Amid the urban concrete thickets, vanishing spaces for the children

November 08, 2016 12:26 am | Updated December 02, 2016 02:05 pm IST

…but to tell a child not to make noise is a form of cruelty…

- Bertrand Russell

It was a peaceful and quiet September afternoon. I was going about my chores listening to the joyous chirps of young children (whose afternoon classes were off, I presumed, due to the ongoing quarterly examinations) out on the street, lolling around in the shade of my across-the-street neighbour’s tree and bouncing a ball. A very innocent and pleasant scene, you’d think. But wait, appearances can be deceptive.

Our neat, concrete-paved and inviting street is in an upwardly mobile, middle-class neighbourhood. My across-the-street neighbour and I are representative members of this class. But the children on the street that afternoon were neither his nor mine. They were the ‘lane’ children – as we call them. For they come from a poorer, unpaved, garbage-strewn lane abutting our street (where our ‘service’ people, the housemaids, cleaners and so on, come from).

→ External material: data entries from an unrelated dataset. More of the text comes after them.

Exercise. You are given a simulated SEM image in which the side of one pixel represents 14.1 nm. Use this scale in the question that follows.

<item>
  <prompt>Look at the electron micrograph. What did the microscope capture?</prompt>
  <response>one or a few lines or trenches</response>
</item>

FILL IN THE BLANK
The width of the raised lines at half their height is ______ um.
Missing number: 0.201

Hold on…the tree! I called it my neighbour’s. In a sense it is his for he planted it, waters it, prunes it and takes care of it. But the land it stands on is not his. For you see, it is just outside his compound wall. No complaints from me, though – the foliage is pleasant to view at from my window. My family and I enjoy spotting and identifying a variety of birds amongst its branches.

The quiet of the afternoon was soon interrupted by loud, adult voices that had effectively shut off the children’s. The bouncing ball had fallen into another neighbour’s yard and she presumably had objected — it was obviously not the first time the ball had committed the crime — and refused to allow its owners access to it.

Soon, the ‘lane’ children’s parents got involved and the scene became acrimonious, each party defending his/her territory. Even as this scene was playing out in front of me, my mind couldn’t help going back a year in time to a similar scene on the same street…

Only, then the children involved were my own and a few of their friends playing street cricket with a ‘smiley’ yellow sponge ball that people in this part of the country are all familiar with for its ‘safety’ aspect. After it had fallen and been retrieved a tolerable number of times from a particularly volatile neighbour’s yard, the boys were yelled at and they sheepishly returned home.

When I attempted to take this up with the said neighbour, I was turned away, too. Other neighbours either joined her cause by alleging how the ball could damage their car and the glasspanes and how their late afternoon naps were being disturbed by the noise the children created.

Even though I withdrew from the tirade on that occasion, I continued to encourage my children to play on the low-traffic street, the only public space left for them to play. All the little parks in the neighbourhood had been paved for walkers or landscaped to charm the eye, and the one or two playgrounds that remained were monopolised by organised paid sports coaching.

But a product of middle-class upbringing, thereafter the boys completely avoided playing on the streets. Instead now they travel an hour every day to play at their paid tennis coaching class. When they are home, they play inside our living room, which I keep sparsely furnished just for this purpose. Rarely, if luck favours them, they might get for themselves, all of the 20X10 ft parking lot (the only un-built space) at our apartment building when none of the resident two-wheelers or four-wheelers is parked.

It makes me wonder if all these cars and motorbikes, pretty landscaped houses and parks are worth the joy of young children exercising their limbs and lungs.

My reverie was interrupted by a voice threatening to ‘call the police to see this matter through’, and rejoined by another voice challenging the first to do what she could.

I’d love to wait it out to report how this plays out. But do I really have to? Don’t we all know how this will end? Welcome to the world of touchy adults and deprived children of the 21st century in urban India.